A Question of Morale

George Stoneman

One of the controversial aspects of the Chancellorsville Campaign was the decision by Maj. Gen. Joseph Hooker to send his cavalry under Brig. Gen. George Stoneman into central Virginia. Hooker envisioned that Stoneman’s troopers would disrupt Robert E. Lee’s lines of supply and communication and force the Confederates to abandon their line along the Rappahannock River. Additionally, Hooker hoped that his mounted force would serve as the anvil while the infantry played the role of hammer and pound Lee’s army into submission. Lee, however, did not take the bait and soundly defeated Hooker in the Wilderness west of Fredericksburg. In turn, Hooker placed some of the blame for his own failure at the feet of Stoneman. A few weeks later, Stoneman left the Army of the Potomac for a leave of absence and never returned. While “Stoneman’s Raid” inflicted logistical damage and completely wore out the blue troopers and their mounts, its greatest impact may have been from a mental perspective.

Stoneman’s operation involved the bulk of the army’s newly created cavalry corps and it generated a level of morale never before known by the Union cavalry.  A number of horse soldiers wrote about this effect.

“That a great..effect was produced by this independent maneuver of the mounted troops is undeniable” recalled the historian of the 1st New Jersey Cavalry, “and they owe a debt of gratitude on that account to the then commander of the Army of the Potomac. For the first time the cavalry found themselves made useful by their general, and treated as something better than military watchmen for the army. They saw the long desired time had come when they would be permitted to gain honor and reputation, and when the would cease to be tied to the slow moving divisions of infantry without liberty to strike a blow for the cause of the nation and the credit of their commanders. It gave our troopers self-respect, and obliged the enemy to respect them.”

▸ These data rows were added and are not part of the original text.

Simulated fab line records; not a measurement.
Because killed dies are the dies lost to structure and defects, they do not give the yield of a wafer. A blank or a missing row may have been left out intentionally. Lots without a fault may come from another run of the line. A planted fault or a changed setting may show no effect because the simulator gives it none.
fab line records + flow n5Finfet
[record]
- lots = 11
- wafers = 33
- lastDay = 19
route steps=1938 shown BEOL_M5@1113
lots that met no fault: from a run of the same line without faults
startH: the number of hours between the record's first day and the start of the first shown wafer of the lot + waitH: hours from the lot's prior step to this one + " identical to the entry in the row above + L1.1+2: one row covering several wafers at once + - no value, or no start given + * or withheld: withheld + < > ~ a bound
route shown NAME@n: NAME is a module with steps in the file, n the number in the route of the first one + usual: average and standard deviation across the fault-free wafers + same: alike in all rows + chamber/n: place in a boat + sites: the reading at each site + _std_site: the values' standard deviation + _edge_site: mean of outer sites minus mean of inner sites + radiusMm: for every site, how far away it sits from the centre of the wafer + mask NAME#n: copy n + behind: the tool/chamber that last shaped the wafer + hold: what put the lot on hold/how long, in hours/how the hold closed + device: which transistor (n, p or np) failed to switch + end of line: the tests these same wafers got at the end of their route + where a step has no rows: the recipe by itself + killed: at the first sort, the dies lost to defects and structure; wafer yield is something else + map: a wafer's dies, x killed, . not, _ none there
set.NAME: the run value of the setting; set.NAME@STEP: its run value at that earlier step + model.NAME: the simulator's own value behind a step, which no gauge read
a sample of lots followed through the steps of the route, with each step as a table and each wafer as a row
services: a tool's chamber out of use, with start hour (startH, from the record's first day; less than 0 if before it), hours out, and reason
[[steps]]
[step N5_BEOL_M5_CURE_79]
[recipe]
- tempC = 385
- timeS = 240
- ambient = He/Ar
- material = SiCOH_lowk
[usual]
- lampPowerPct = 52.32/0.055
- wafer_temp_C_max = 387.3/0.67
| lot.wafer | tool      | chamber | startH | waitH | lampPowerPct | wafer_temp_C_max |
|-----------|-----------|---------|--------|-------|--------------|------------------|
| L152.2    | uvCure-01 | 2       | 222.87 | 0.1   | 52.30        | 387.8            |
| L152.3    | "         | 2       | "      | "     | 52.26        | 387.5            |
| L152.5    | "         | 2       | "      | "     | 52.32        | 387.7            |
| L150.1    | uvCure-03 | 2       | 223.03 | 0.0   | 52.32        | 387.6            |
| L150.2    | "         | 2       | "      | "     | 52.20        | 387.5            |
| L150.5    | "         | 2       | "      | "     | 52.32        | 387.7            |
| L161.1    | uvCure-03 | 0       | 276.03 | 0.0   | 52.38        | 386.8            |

A member of the 1st Maine Cavalry echoed these sentiments. The expedition “was the first great achievement of the Union cavalry of the Army of the Potomac, and from which dated the rise of that branch of the service in the estimation of soldier and citizen, north and south…it was ever after a matter of pride with the boys that they were on “Stoneman’s Raid”.

One soldier in the 5th U.S. Cavalry recalled the “moral effect” of the raid was “wonderful”. A fellow Regular in the 6th U.S. wrote afterwards that his comrades “seem to imagine that the enemy’s cavalry is nothing now.” Although their commander on the expedition was gone, the spark generated by Stoneman’s Raid would burst into a flame during the Gettysburg Campaign and sustain the Union troopers in the days and months to come.


7 Responses to A Question of Morale

  1. The evolution of the Union cavalry as an equal fighting wing of the Federal army is a fascinating story. It continues past the Civil War, and includes the change from horses to mechanized “mounts.” Nice story, and thanks for shining a light upon this important and interesting transformation.

    1. Actually the opposite. In the 1864 campaigns the Federal cavalry started acting more like Napoleonic cavalry, with the sabre being the weapon of decision. Witness the massed sabre charges at 3rd Winchester or Five Forks.

      1. Interesting. Which federal units were involved in the “massed sabre charge[][” at Five Forks? I’ve only read about Devin’s and Custer’s units fighting dismounted for the most part as they held the Rebels in place for the 5th Corps.

  2. Although cavalry raids made headlines, the traditional missions of cavalry such as gathering information about enemy force deployment and preventing the enemy to gain similar information regarding friendly forces are critical tasks (i.e., scouting, screening, security). Few Civil War raids that destroyed infrastructure produced long term effects; raids usually resulted in a cavalry force broken down for minimal gains. One can only wonder how Jackson’s flank attack would have played out if Hooker had used his cavalry in its more traditional role of flank security (and if it was competently led).

  3. Most of Hooker’s cavalry was fairly new to the Army of the Potomac.

    The 1st NJ Cavalry and the Maine Cavalry for example were some of Bayard’s old regiments, and they indeed suffered horribly under Pope and had to be completely rebuilt.

    My counter thesis would be that Bayard’s force was still demoralised from the events of 2nd Bull Run and had not recovered their confidence. The raid restored this. The rest of the cavalry were likely fine.